A young man made a very impassioned case about everyday racism at the Hood2Good meetup at SXSW on Tuesday. “I don’t care if it’s SXSW! I’m still black and I have to worry about cops.”
His sentiments were understood by others gathered at the meetup at Austin’s annual interactive, music, and film festival. Hood2Good is an organization co-founded by “Wewe” Willie Ross and Federico “Rico.” Rendon.
When asked about the inspiration for forming Hood2Good, Ross said, “We were working, just like anybody else, on the corporate plantation. And we came back to the hood and saw [things] in shambles. We saw the need to raise the bar.”
“We heard the call,” added Rendon. “Some people, they made money. They leave the hood they say they’re going to come back to the hood but they’re not doing it,” said Ross.

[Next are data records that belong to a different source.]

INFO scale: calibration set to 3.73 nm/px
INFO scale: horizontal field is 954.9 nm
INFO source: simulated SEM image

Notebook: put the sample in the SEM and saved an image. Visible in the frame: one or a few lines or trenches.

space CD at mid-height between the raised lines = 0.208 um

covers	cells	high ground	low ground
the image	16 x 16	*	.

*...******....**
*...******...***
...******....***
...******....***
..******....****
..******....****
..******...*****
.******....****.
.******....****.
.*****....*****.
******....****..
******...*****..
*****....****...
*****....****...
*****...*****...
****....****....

This is the first Hood2Good meetup to be held at SXSW. The co-founders were encouraged by the turnout for the event and have promised to bring it back next year.
In attendance was a mixture of people; black and white; millennials and older; men and women. One young woman who recently graduated from school spoke about being only one of the three black architects in Austin and the isolation that can bring. Another spoke about her experiences with property ownership and how crucial ownership is to uplift disadvantaged communities.
The co-founders had a unique idea to kick-off the meetup. In the front of the room, there were six pieces of paper taped to the wall. Each had one word written on them: Economics, Education, Transportation, Infrastructure, Police, and Health.
Rendon handed color-coded stickers to everyone in the room; green for the men and red for the women; and asked everyone to place a sticker on what he or she felt was the most critical issue for the inner city. The most stickers were on the “Education” paper with “Economics,” a close second. All papers had stickers, however.
The purpose of this particular meetup is to “bridge the two worlds together; South by and the hood,” said Rendon.
“What you see is what you be,” said Ross. “If our kids don’t see nothing but people out there selling dope…we want to transition that.”
Race, equity, and politics were front and center at this year’s SXSW. There were sessions about the problems of inherent bias and artificial intelligence. A section of the SXSW Trade Show was dedicated to social causes with groups including the ACLU in booths on the show floor. There were even signs in the restrooms opposing Texas’ SB6 legislation, the so-called “bathroom bill,” which requires transgendered people to use the restroom corresponding to the gender on their birth certificate.